Cloud Run - Too Many Instances Active

Hi folks!

Here are my Cloud Run settings:

  • Maximum concurrent requests per instance: 200
  • Execution environment: Second Generation
  • Revision scaling: min 0, max 100
  • Service scaling: min 1, max 100
  • Billing: Request-based

I’ve noticed that my instances count does not go below 2 and most of the time it stays at 4, even during cooldown periods. Here’s a 12 hour window where requests, CPU and memory utilization, are all at low levels, but instance count is almost constantly at 4.

Could someone please assist me on how to investigate this further? What are some things that could be causing this behaviour?

Hey,

Hope you’re keeping well.

Cloud Run will keep instances warm if there’s residual request handling or if background processes prevent them from fully idling. Even with min-instances=0, traffic spikes or container startup latency can cause the autoscaler to hold extra instances for a while. Check for long-lived connections, streaming responses, or background threads in your app that might delay shutdown. You can view autoscaling decisions in Cloud Run > Metrics > Instance count alongside Request count to see correlation, and inspect logs for gaps between request end times and container termination.

Thanks and regards,
Taz

1 Like

Hello @mikespy,

With the information that you provided, I would say that your Cloud Run is serving many HTTP calls that can take up to 5 minutes to complete.

Since the CPU and memory are not heavily used, I would try to raise the maximum concurrency (400 or 600) to use fewer Cloud Run instances.

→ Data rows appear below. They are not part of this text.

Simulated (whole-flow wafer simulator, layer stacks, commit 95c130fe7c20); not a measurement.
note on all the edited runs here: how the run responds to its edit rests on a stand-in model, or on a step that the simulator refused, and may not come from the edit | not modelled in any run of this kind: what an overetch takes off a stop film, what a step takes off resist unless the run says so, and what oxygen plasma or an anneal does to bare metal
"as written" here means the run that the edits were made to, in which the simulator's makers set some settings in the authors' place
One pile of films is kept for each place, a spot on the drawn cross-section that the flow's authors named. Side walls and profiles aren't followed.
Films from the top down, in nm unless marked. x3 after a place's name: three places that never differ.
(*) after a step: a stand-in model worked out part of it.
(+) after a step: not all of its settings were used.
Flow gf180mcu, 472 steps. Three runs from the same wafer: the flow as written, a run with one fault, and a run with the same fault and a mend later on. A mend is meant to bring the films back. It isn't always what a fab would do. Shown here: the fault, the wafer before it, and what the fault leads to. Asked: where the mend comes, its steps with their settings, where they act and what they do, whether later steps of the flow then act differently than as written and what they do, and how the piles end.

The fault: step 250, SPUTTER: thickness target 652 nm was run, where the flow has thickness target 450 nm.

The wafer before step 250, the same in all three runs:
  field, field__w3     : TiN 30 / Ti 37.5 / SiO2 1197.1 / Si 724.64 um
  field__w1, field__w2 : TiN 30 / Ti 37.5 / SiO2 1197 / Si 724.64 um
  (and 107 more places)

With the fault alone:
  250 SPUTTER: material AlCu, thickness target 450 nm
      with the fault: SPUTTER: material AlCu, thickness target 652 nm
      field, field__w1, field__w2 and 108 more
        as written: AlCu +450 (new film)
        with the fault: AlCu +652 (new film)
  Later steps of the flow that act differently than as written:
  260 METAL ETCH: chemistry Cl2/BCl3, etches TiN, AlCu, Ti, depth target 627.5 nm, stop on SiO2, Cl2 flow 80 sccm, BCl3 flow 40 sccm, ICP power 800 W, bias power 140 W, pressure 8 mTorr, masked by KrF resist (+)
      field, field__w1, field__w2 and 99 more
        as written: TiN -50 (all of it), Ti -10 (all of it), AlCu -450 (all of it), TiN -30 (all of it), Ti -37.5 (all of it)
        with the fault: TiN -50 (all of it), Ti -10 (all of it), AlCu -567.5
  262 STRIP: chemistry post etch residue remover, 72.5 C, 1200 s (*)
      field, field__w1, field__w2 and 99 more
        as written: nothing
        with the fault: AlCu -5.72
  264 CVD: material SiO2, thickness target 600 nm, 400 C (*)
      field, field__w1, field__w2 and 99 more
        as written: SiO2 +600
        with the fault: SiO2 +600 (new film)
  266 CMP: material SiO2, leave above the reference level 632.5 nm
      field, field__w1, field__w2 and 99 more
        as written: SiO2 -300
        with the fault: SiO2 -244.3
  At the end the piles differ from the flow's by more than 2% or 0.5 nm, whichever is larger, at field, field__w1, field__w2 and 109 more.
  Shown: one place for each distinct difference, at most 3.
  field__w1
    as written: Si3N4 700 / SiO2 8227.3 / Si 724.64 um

Also, try to enable the Service Affinity so the same client will be less prone to spin up multiple Cloud Run instances with multiple calls.

Last, what @iTazB said is very true: if your Cloud Run is doing its work, it won’t stop. Checking Log Explorer is always valuable.

Hi @LeoK ! Thanks for the tips. The 5 minute requests are actually the websocket connections. I’ll play with your suggestions.

Hi!

Thanks for the help! Those are the two metrics I compare, along with CPU and memory. A cool metric that I think would better indicate instance scaling due to traffic would be an “active connections“ metric, which would show the number of requests received but not responded yet.

I am ok with instances being kept around with a delay or pre-spined to handle traffic, but what concerned me was that the number doesn’t go down even within big time frames. That’s why I shared the graphs for a 12 hour window to better illustrate this.

Here’s an interesting one, a 2 hour window, where instance count jumps regularly between 2 and 4. I don’t see any good cause for it though.